Founding chairman of the Singapore Lyric Opera, Mr Leow Siak Fah, died on Tuesday in Germany, where he was seeking treatment for an undisclosed illness. He would have been 76 this year.
An accomplished businessman and trained lawyer, the former chairman of the service industryoriented Citystate Group was also a talented opera singer.
He had sung roles in Singapore Lyric Theatre productions as varied as the good-humoured Jewish patriarch Tevye from the musical Fiddler On The Roof (1999) and ardent lover Don Jose in Bizet's opera Carmen (1998). The professional arts company was renamed the Singapore Lyric Opera in 1999.
The company released a statement yesterday by its current chairman, Mr Toh Weng Cheong. He said: "Mr Leow was instrumental in laying the foundation for opera productions in Singapore way back in 1985.
"We are truly indebted to him. The Singapore Lyric Opera and the larger operatic community shall miss him dearly."
Mr Leow is survived by his wife, Dr Ling Ai Ee, a son, a daughter and the children's spouses.
The eldest of four children, he was born in Kuala Lumpur in 1939 and enrolled in the National University of Singapore Law Faculty in 1966.
He became a permanent resident here in 1977 and set up the Singapore Lyric Theatre in 1990. The company grew out of a group of opera aficionados who staged a production under the National University of Singapore Society, an alumni club.
Poet, playwright and co-founder of seven- year-old opera company OperaViva, Robert Yeo, says of Mr Leow: "It is difficult to compress his accomplishments in one sentence, but I will try: Leow Siak Fah gave Western opera to Singapore."
Mr Leow commissioned two home- grown operas, Bunga Mawar (1997) by Leong Yoon Pin and Edwin Thumboo and Fences (2012) by Yeo and John Sharpley.
Life! freelance classical reviewer Chang Tou Liang says: "For a generation of people growing up in Singapore which had no tradition of Western opera during the 1980s and 1990s, Mr Leow Siak Fah was Mr Opera himself.
"He was an amateur tenor who had big ambitions for opera in Singapore. He single-handedly cajoled and bankrolled opera and operetta productions here."
Lim Yau, dean at the Nanyang Academy of Fine Arts School of Music, worked closely with Mr Leow when he was appointed music director of the Singapore Lyric Theatre in 1998.

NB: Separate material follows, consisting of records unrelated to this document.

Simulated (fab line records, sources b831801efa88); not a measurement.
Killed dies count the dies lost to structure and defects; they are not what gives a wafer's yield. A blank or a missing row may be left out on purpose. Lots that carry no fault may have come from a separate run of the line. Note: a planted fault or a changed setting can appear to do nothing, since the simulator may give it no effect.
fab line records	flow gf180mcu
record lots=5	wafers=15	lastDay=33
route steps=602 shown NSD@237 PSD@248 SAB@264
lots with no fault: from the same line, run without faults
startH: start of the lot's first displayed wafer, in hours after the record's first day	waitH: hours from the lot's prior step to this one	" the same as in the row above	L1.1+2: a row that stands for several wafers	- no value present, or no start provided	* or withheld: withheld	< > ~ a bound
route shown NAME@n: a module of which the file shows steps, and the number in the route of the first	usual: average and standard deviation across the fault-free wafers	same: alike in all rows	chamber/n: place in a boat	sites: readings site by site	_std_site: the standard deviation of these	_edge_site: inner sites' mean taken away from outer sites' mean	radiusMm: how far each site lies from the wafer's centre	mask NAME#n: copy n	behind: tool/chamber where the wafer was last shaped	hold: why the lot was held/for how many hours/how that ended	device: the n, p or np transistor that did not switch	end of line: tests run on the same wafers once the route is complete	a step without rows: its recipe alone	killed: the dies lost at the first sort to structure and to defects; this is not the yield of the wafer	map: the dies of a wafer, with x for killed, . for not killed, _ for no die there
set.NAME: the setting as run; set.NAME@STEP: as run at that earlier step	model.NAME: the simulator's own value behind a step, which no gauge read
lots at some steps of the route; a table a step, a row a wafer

He says: "Siak Fah was a rare businessman who dared to dream big, especially in opera. It was a privilege to have worked with him during the first decade of the Singapore Lyric Opera, possibly the first golden period of opera in Singapore. I learnt tremendously from him."
Baritone William Lim, who has sung in many Singapore Lyric Opera productions, says that he will remember Mr Leow as someone who loved music and singing in particular.
He adds that he will miss the company founder's sense of humour.
Lim recalls: "I remember that at one of his birthday parties, many years ago, he wanted me to sing Some Enchanted Evening from the musical South Pacific, but even though I had sung it many times, I could never get some of the verses correct.
"So when I was singing, he came and sat in front of me, mouthing the correct words. He had that sort of humour.